In today's New York Times, food writer Mark Bittman discusses the benefits of locally- and regionally-grown food. He writes about similar issues often, but today's column hones in on the policies that create more incentives for growing commodities (wheat, corn, soy) that we export, feed to livestock, or feed to automobiles than incentives for growing fruits and vegetables, for which we are a net importer. He quite rightly points out that our current agricultural system, requiring massive transport costs to bring "fresh" fruits and vegetables to our supermarkets without regard for seasonality, depends on a continuation of cheap fossil fuels.
He writes, "We’ve seen that nothing is guaranteed: not energy, not water, not the financial system, not even the climate. Our food supply isn’t guaranteed either (remember 2008?), but it’s more likely to provide us with security if we focus more on regional agriculture and less on trade."
As it happens, there is a living, breathing example of what happens to a food system dependent on imports and fossil fuels when those things disappear. When the Soviet Union collapsed, so did Cuba's food economy, which had relied heavily on sugar exports to nations behind the Iron Curtain, and imports of staple grains, tractors, and petroleum-based fertilizers and fuels. With no fuel coming in and no lucrative markets for its sugar, Cuba's food production was forced to become small, labor-intensive, and local. Human labor replaced tractors and small urban gardens and farms replaced sugar plantations almost overnight. You can read about it here, here, and here.

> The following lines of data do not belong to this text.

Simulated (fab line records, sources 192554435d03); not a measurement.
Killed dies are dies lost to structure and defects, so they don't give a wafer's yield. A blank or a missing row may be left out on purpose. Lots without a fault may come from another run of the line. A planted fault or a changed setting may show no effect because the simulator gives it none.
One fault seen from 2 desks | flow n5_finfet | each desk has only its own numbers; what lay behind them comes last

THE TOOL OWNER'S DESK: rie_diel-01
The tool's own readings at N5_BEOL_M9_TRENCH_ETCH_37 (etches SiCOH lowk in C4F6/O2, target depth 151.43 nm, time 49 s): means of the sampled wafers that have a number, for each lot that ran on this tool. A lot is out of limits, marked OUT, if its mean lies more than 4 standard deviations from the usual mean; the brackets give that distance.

Obviously, there are many criticisms that can be made of Cuba and it's Soviet-era economy is not one that is widely shared by nations today. But the lessons learned by Cuban citizens when they needed to take food matters into their own hands are valuable for us all. There are good reasons to build (or rebuild) local and regional food economies, and Cuba has shown the world that it is possible. Just some food for thought.